North of Susanville, California about 25 miles on 395 between the Caltrans Rest Stop and Spanish Springs Ranch is a little sign on the highway shoulder that simply states “Campground”. Turning onto and following the dirt road another seven or eight miles one will find the Ramhorn Campground complete with horse corral, picnic tables, barbecues, pit toilets and “animal” water from both a piped water system and a stream that flows between campground and road edges.
Administered by the Bureau of Land Management (BLM), Ramhorn is one of those little-used and little-known campgrounds where an individual, family or even a club can go for horsecamping, riding and relaxing. With a maximum stay of 14 days it is a “no fee” campground. In other words, it’s free.

The Campground itself is spread over about three or four acres. There’s plenty of room for trailer parking but only a few trees to high-line from. Most of the trees are junipers along the Campground’s western edge below the rim rock canyon wall.

The eastern side is open meadow setting so horses that won’t fit in the horse corral will have to be either placed in a portable corral, hot-wired, tied to a trailer or placed on a grounded picket line. The entire Campground is fenced with split rail along the front and four-strand barbwire along the other three sides. Cattle guards protect the entrance and exit of the circular driveway.

The horse corral is limited in size to about three, maybe four, compatible horses. Five or six horses can be tied to the rails inside the corral but it would be a tight squeeze especially at feeding times.

To get out of the Campground since it’s completely fenced and cattle guarded along the road, one has to exit and enter the drop wire gate at the back corner just beyond the pit toilets. The trail follows along the top of the rim rock canyon which borders the west side. Suddenly the trail will end and you’re on your own in selecting the direction you may want to travel.

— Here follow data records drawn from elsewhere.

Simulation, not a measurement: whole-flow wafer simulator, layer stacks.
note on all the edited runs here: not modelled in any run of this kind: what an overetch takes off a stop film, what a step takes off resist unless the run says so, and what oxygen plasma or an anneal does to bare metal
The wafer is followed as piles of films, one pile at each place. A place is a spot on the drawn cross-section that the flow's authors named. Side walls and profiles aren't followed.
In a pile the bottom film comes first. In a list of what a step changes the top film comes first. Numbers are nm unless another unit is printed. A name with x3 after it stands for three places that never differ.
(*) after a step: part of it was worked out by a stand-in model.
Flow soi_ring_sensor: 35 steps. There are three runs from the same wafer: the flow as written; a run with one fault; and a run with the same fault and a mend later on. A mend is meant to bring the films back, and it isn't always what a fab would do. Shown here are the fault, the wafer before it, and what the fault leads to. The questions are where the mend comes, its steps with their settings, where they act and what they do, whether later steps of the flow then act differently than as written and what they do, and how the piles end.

One can turn east and work down and across the stream to the dirt road which continues on past the Campground. Following the road is the easiest route because of the rock conditions. But regardless of the direction traveled, a compass and a map from the BLM office in Susanville (705 Hall Street) is mandatory!

The country is basically lava, juniper, sand, sagebrush and a lot of canyons. You can start out in one direction only to ride a few hundred feet and come to a deep crack in the rocks which can be neither safely stepped or jumped over because of the unstable footing on both sides. Other times, one can ride up into one of the numerous rim rock canyons rising to over a hundred feet high on each side to have it suddenly narrow and then completely close ahead of you. And in some situations what may look like a vast flat of tabletop lava will suddenly drop off to a stream and meadow several feet below you. To get down, one has to weave and wind through and over broken rocks. It’s the type of country that can be a real challenge to ride. The type of country one can quickly get turned around in because one rim rock canyon will suddenly look like the one you just left!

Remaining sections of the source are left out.